County Commissioner Richard Siebel and several township supervisors charge that buying the expensive extra police protection would be unnecessary if Sheriff Richard Elrod would realign personnel in his office to increase the number of uniformed sheriff`s police.

The townships of Northfield, Norwood Park and Worth have contracts with the Cook County Board to use the uniformed off-duty police officers in marked and unmarked cars at night and on weekends to combat burglaries and vandalism and for traffic control.

The Schaumburg Township Board is considering restarting the program if residents agree to pay an extra tax for the service similar to taxes now levied in Northfield and Norwood Park Townships, said Schaumburg Supervisor Vern Laubenstein. In Worth Township the so-called rehire or call-back program is paid for entirely from federal revenue sharing funds.

Siebel and others say residents of the townships have to pay for police protection on three different fronts.

”These residents are already paying property taxes, and unincorporated residents are also paying $750,000 a year in county vehicle stickers,” Siebel said. ”To have to pay an extra tax for police protection they should be getting in the first place is triple-taxation,” he said.

”This extra tax also is levied throughout the entire township, so residents of the municipalities within that particular township are affected, too.

”The vehicle sticker revenues should be earmarked for police protection of unincorporated areas instead of just going into the general revenue fund,” he said. ”There are 160,000 people in the unincorporated areas, which makes it the second largest area in the county besides Chicago.”

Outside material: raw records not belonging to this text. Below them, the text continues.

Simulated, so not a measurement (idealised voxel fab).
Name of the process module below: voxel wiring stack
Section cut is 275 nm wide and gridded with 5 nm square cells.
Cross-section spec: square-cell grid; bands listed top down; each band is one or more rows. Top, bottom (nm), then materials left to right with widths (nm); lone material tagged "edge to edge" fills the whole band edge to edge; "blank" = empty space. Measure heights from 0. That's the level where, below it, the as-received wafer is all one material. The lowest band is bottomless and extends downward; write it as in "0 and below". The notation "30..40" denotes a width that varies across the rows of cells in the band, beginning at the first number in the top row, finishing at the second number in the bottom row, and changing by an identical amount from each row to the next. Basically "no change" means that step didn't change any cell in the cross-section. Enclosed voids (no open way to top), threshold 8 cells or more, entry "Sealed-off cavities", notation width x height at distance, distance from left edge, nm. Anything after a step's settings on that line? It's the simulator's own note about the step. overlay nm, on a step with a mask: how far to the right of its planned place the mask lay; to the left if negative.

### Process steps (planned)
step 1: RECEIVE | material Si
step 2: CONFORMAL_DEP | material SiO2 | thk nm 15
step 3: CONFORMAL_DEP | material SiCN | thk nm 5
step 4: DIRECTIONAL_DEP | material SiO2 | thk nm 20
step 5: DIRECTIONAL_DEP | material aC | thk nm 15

Siebel, who plans to introduce an ordinance to specify that the vehicle sticker funds be used for police protection, called for Elrod to transfer personnel from other parts of his office into the patrol division.

However, Elrod said Siebel`s suggestion is illegal, because the county budget ordinance requires the sheriff to keep personnel in specific budgeted positions.

”I would be allowed to move personnel if they gave me a more general budget in which they would say, `Here`s so many men, now put them where you want,” ` Elrod said. ”But now they give me specific numbers of policemen, correctional officers and courtroom deputies, and I can`t move them back and forth.

”Furthermore, this would cost the county more money because a policeman starts at $18,000, a correctional officer at $16,000 and a deputy at $13,200. A general budget would give me more flexibility, but it has never been discussed, and one reason is the additional cost. On the other hand, I also need all the courtroom personnel and correctional officers I have and couldn`t shift any to the police department.

”I have asked the county board for at least five or six additional policemen each year since I`ve been in office, and I haven`t received many. We have a good response time and have a mutual assistance pact with nearby municipalities to respond to each other`s emergencies.”

According to Edmund Dobbs, chief of the sheriff`s police, longer response times are the result of irregular annexation patterns and rapid growth in unincorporated areas. ”Some of the areas are small pockets completely surrounded by municipalities, and we don`t have the manpower to put a squad car in there full time,” Dobbs said.

”It just isn`t economical, so the closest squad car will be out somewhere else. We have these pockets all over the county because the municipalities annex areas but leave these small areas because they don`t want them for one reason or another.

”Another problem is that a large unincorporated area can go from a big farm requiring little police manpower to an apartment project of 4,000 people or shopping center in no time. Meanwhile, we aren`t given any more men to handle it,” he said.

County Board President George Dunne pointed out that the county`s unincorporated areas are decreasing in size every year because of annexations. ”We lose about 10 percent a year. We give the sheriff the tools to do the job. As far as I`m concerned he has enough officers. Everybody would like more police protection, but right now we are going to have to find more tax revenues just to keep the programs we have. I don`t know of any programs that can be cut.”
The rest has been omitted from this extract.